Monday, March 07, 2016

TV: The Tired Show

THE GOOD WIFE is winding up it's seventh (and final) season on CBS and it couldn't happen a minute sooner.


tv

When ABC's REVENGE wrapped up last May, there were some who argued that the show had run its course and was out of twists and turns.

We disagreed on that but there truly is no where else for THE GOOD WIFE to go.

The show opened up with a wife disgraced by her husband's scandal as he was under investigation.

The show wraps up with Alicia (Julianna Margulies) again dealing with her husband, Governor Peter Florrick (Chris North), the subject of a grand jury investigation.

The show began with Alicia starting as a minor player at a law firm headed by, among others, the hideous Diane Lockhart (Christine Baranski) and, despite Alicia opening a firm with partner Cary Agos (Matt Czuchry) before moving on to her own practice, it winds down with her back at Diane's law firm as a flunky.

The good wife, the show appears to preach, is the consummate failure.

Seven seasons added up to nothing.

Alicia has no friends.

Does that not bother anyone?

At one point, she had Kalinda (Archie Panjabi) but, between Margulies inability to get along with co-stars and the show runners loathing of Kalinda after their attempt to turn her into a woman turned on by her ex-husband beating her backfired, Kalinda was sent packing.

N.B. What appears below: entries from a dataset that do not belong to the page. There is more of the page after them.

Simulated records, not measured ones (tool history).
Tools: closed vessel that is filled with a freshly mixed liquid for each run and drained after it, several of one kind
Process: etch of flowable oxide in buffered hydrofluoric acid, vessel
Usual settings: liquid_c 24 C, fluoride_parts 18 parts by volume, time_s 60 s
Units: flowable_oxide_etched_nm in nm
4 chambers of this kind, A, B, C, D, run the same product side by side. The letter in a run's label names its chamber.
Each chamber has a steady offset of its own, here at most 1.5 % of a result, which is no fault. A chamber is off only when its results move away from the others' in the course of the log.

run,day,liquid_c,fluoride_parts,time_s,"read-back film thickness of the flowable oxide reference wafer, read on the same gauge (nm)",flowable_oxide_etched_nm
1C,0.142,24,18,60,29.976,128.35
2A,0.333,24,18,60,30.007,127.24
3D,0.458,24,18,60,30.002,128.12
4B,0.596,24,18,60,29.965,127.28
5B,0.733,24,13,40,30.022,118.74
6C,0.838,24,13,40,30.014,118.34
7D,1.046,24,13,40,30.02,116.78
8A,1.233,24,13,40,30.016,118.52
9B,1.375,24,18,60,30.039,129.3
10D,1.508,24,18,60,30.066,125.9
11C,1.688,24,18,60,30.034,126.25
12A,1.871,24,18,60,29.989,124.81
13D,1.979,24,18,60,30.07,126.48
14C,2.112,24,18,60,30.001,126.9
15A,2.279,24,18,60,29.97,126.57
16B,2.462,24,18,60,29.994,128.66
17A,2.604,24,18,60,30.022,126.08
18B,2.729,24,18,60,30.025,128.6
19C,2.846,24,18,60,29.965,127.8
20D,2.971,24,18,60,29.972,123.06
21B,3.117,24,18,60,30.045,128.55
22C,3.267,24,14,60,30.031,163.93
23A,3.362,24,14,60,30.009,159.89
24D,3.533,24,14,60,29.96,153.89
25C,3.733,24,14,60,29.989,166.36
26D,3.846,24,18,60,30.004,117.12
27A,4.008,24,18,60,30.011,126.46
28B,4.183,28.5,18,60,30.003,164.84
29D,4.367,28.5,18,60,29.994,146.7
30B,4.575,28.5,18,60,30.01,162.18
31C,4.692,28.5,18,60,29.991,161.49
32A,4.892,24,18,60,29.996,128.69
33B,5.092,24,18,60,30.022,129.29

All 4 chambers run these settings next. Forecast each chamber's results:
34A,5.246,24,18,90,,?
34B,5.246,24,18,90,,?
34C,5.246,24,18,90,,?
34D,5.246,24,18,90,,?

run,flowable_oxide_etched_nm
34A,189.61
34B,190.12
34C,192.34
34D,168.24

There's been no one since.

And let's not pretend Cush Jumbo's Lucca is anything but a minor token added due to viewers' constant criticism about just how White this show has been -- Chicago (the show's setting) may have produced the first US President of color but, outside of drug dealers and other criminals, it hasn't really produced any characters of note in shades other than White.

That's the really sad thing -- or maybe honest one about this show.

It was created by preachy do gooders who think/thought they had all the answers but their stories, repeatedly told, were about White people who helped other White people and, every now and then, maybe a person of color.

For some unknown reason, they had a really hard time seeing people of color as attorneys capable of carrying storylines.

The closest they came to one was Wendy Scott-Carr (played by Anika Noni Rose) who was little more than a fictionalized Omarosa (the diva/villian of season one of THE APPRENTICE).

Seven seasons.

They could tackle racism as a storyline . . . via this minor character or that briefly appearing.


No one was supposed to ever notice or comment on that.


Or the somewhat weak stands for what was right became less and less as the show progressed.


There was the illegal spying, which the series came out on the right side of (against), but which the writing delivered Alicia from via blackmailing Senator Bill Nelson of Florida.


This season it's putting up the pretense that The Drone War is something to embrace.


It's not as bad as MADAM SECRETARY but few things ever are.

The show has been the biggest disappointment because it had so much promise.


Sunday saw Alicia explaining to her latest (White) lover that she and her husband had an arrangement -- they stayed together for the public relations and power but took to bed whom they wanted.


Alicia never seemed sadder.

By season seven, there's no one left to root for.

CBS' SCORPION is a hit not because of the plots but because you care for all the main characters.

On THE GOOD WIFE, there's no one left to root for.

The characters have become as tired as the repeating storylines -- and as dead end.